Russians have no rights in Ukraine – parliament speaker

A people that “does not show respect” cannot have any special minority rights, Ruslan Stefanchuk has said
Russians have no rights in Ukraine – parliament speaker

Ukraine is not willing to recognize its Russian population as an ethnic minority or grant it any corresponding rights, the speaker of the Ukrainian parliament, Ruslan Stefanchuk, told the state-controlled TV broadcaster on Monday. Kiev has “reached full understanding” on this issue with the EU, he claimed.

Persecution of the Russian-speaking minority in the Donbass was one of the key reasons for taking military action in Ukraine in February 2022, according to Moscow. Russia has not been alone in objecting to the treatment of ethnic minorities in the country. Budapest and Bucharest have protested that the rights of ethnic Hungarians and Romanians, respectively, have been violated as well.

“There are no Russian ethnic minorities in Ukraine as of now and there can be none,” Stefanchuk said on air during a national TV broadcast. The speaker insisted that special rights should only be granted to an ethnic group in accordance with “a principle of mutual respect.”

“If a people do not show respect but commit aggression against Ukraine, their rights should be infringed upon in this field,” Stefanchuk stated, referring to the conflict between Kiev and Moscow.

The Russian Foreign Ministry’s spokeswoman, Maria Zakharova, reacted to the statements by calling them the words of “the Nazis of the 21st century.” One of the few things lacking in the Ukrainian official’s speech was a Hitler salute, she added.

Stefanchuk claimed on Monday that Kiev had been able to convince both the Council of Europe’s Venice Commission and the EU Commission that its position on the issue is the right one. “We have reached full understanding here,” he said. Neither Brussels nor the Venice Commission have commented on so far.

Earlier this year, the Venice Commission urged Ukraine to improve the recognition of its national minorities if it hopes to enter the EU. The proposed reforms included publishing official state documents in minority languages, delaying the introduction of Ukrainian as the principal language in schools, providing interpreter services at Ukrainian public events, and ditching Ukrainian-language content quotas for minority media outlets. Currently, just 10% of a media outlet’s content can be broadcast in a minority language.

Kiev is “not ready to even hold a discussion” on granting minority rights to Russians on Ukrainian territory, Stefanchuk maintained during the broadcast, accusing Moscow of committing “aggression” and “genocide of the Ukrainian people” and explaining that such people could not have any privileges in the country.

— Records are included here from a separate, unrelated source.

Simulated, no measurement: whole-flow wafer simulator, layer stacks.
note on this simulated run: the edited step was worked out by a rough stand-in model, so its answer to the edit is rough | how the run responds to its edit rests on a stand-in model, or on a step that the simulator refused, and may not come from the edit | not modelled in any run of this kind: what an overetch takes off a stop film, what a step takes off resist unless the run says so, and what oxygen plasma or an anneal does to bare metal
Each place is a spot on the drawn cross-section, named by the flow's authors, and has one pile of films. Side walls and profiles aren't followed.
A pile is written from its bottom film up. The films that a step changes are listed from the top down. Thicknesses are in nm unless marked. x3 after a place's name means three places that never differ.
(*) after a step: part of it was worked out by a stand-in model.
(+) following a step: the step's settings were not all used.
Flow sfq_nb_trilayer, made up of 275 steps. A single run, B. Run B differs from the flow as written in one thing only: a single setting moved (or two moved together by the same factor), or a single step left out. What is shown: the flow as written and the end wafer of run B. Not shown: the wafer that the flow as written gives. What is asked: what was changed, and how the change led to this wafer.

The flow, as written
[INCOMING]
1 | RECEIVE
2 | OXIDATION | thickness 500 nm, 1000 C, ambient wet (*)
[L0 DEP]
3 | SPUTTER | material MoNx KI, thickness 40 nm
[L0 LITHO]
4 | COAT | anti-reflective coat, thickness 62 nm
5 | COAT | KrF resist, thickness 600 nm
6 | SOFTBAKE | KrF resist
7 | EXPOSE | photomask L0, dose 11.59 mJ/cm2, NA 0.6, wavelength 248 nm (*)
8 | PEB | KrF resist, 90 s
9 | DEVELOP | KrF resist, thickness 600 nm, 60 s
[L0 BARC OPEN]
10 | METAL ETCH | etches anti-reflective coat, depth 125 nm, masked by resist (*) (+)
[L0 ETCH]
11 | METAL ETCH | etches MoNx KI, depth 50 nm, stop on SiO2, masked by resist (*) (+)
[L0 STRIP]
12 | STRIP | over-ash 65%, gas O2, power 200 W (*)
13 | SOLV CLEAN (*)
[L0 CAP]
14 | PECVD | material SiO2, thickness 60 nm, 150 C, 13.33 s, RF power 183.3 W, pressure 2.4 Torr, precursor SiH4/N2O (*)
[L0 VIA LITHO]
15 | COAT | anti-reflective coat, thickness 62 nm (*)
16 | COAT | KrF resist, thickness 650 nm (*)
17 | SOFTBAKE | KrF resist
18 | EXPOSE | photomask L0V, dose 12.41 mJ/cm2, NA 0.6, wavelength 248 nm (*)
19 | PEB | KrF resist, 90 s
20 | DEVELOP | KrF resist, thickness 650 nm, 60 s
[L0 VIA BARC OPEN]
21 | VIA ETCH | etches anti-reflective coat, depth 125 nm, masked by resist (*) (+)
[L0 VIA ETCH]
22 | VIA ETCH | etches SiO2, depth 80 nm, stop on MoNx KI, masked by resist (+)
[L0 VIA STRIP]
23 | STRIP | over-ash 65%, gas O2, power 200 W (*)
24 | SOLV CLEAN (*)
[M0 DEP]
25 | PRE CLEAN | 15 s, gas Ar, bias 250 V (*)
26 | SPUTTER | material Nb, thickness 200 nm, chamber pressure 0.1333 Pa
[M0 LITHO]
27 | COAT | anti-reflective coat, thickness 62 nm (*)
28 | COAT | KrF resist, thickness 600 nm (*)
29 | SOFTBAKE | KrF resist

In June, the nation’s Deputy Prime Minister for European and Euro-Atlantic integration, Olga Stefanishina, stated that “the notion of a Russian ethnic minority does not exist in Ukraine.” She also accused Moscow of not demonstrating enough interest in the issue for the rights of Russians to be clearly defined in Ukraine.

Moscow repeatedly raised concerns about the status of the Russian-speaking population and those who did not want to break ties with Russia in the wake of the 2014 Maidan coup. It also advocated granting the people of Donbass a special autonomous status as part of the derailed Minsk Agreements.